If the reader has never seen these enormous trees he cannot well appreciate their immense altitude and dimensions. Remember that our own tallest and noblest trees in England do not attain more than 100 feet or so in height; then try to imagine those having four times that height and stems or trunks proportionately huge. It is like comparing our five-storey buildings with the forty-storey buildings of New York, eight times their altitude.

Yet these big trees are not so big as the gums of Australia; the Yellowstone Geysers are, or were, inferior to the like in New Zealand; and Niagara is surpassed by the Zambesi Falls, still more so by the waterfall in Paraguay, and infinitely so by the recently-discovered falls in British Guiana. The Guayra Falls, on the Paraná River, in Paraguay, though not so high in one leap as Niagara, have twice as great a bulk of water, which rushes through a gorge only 200 feet wide.

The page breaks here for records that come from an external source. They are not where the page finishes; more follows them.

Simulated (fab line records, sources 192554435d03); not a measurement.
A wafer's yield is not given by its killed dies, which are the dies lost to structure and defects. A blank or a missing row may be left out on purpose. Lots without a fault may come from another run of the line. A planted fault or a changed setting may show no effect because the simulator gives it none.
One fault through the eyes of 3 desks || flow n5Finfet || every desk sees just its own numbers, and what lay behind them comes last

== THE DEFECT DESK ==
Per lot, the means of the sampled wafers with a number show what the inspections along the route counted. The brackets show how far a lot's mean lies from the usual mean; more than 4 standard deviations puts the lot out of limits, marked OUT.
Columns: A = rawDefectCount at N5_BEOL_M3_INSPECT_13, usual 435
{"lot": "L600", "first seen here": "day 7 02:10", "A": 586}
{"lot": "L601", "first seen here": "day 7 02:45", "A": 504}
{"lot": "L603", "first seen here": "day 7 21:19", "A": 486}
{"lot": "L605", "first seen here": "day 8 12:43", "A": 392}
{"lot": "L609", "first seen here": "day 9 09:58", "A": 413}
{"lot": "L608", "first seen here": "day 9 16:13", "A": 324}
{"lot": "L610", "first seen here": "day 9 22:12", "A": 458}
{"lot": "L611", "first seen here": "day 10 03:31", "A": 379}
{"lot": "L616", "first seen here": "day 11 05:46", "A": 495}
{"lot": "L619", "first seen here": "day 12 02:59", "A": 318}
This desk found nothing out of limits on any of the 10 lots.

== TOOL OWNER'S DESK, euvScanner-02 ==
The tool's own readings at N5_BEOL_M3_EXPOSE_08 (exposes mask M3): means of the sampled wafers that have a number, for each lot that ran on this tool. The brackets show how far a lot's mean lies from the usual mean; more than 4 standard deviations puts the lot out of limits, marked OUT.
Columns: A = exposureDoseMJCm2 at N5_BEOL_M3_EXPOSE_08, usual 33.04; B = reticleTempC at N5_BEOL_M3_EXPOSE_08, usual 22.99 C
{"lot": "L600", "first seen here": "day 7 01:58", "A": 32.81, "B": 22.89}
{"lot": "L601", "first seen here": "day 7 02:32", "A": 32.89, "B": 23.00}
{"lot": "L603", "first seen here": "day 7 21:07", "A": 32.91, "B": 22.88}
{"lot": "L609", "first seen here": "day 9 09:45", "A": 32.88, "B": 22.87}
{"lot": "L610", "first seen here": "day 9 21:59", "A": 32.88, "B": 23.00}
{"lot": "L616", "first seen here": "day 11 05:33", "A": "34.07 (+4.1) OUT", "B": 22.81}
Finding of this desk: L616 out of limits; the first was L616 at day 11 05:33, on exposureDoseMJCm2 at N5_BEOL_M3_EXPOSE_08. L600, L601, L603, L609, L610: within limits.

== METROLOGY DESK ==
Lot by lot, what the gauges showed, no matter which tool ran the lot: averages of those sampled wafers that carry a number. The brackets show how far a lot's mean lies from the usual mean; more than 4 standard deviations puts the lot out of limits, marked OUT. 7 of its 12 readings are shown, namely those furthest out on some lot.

Its cities, such as San Francisco, Chicago, St Louis, New Orleans and others, are not as a rule beautiful; even Washington, the capital, was a tremendous disappointment to my expectant gaze; though my judgment might possibly be affected by the following incident. While standing at the entrance of the extremely beautiful New Union Railway Station a cab drove up, out of which a woman stepped, followed by a man. He hurried after her, and right in front of me drew a pistol and shot her dead, and even again fired twice into her body as she lay on the ground. Then he quickly but coolly put the gun to his own head and killed himself.

This city seems badly planned and some of its great federal buildings are monstrous. The Pennsylvania Avenue is an eyesore and a disgrace to the nation. Boston, I believe, is all that it should be. Denver is a delightful town. New York, incomparable for its fabulous wealth, its unequalled shops, its magnificently and boldly-conceived office buildings and apartment blocks, its palatial and perfectly-appointed hotels, its dirty and ill-paved streets, is the marvel of the age and is every year becoming more so. Its growth continues phenomenal. If not now it will soon be the pulse of the world.

There is never occasion in American hotels, as there is in English, in my own experience, to order your table waiter to go and change his greasy, filthy coat or to clean his finger-nails! No, in the smallest country hotel in the United States the proprietor knows that his guests actually prefer a table servant to have clean hands, a clean coat, etc., and waiters in restaurants are obliged to wear thin, light and noiseless boots or shoes, not clodhoppers.

That phenomenon and much-criticized individual, the American child, is blessed with such bright intelligence that at the age of ten he or she is as companionable to the "grown-up" as the youth of twenty of other countries, and much more interesting.

English people are inclined to think Americans brusque and even not very polite. Let me assure them that they are the politest of people, though happily not effusive. They are also the most sympathetic and, strange as it may appear, the most sentimental. Their sympathy I have tested and experienced. Their brusqueness may arise from the fact that they have no time to give to formalities. But a civil question will always be civilly answered, and answered intelligently. Nor are Americans toadies or snobs; they are independent, self-reliant and self-respecting people.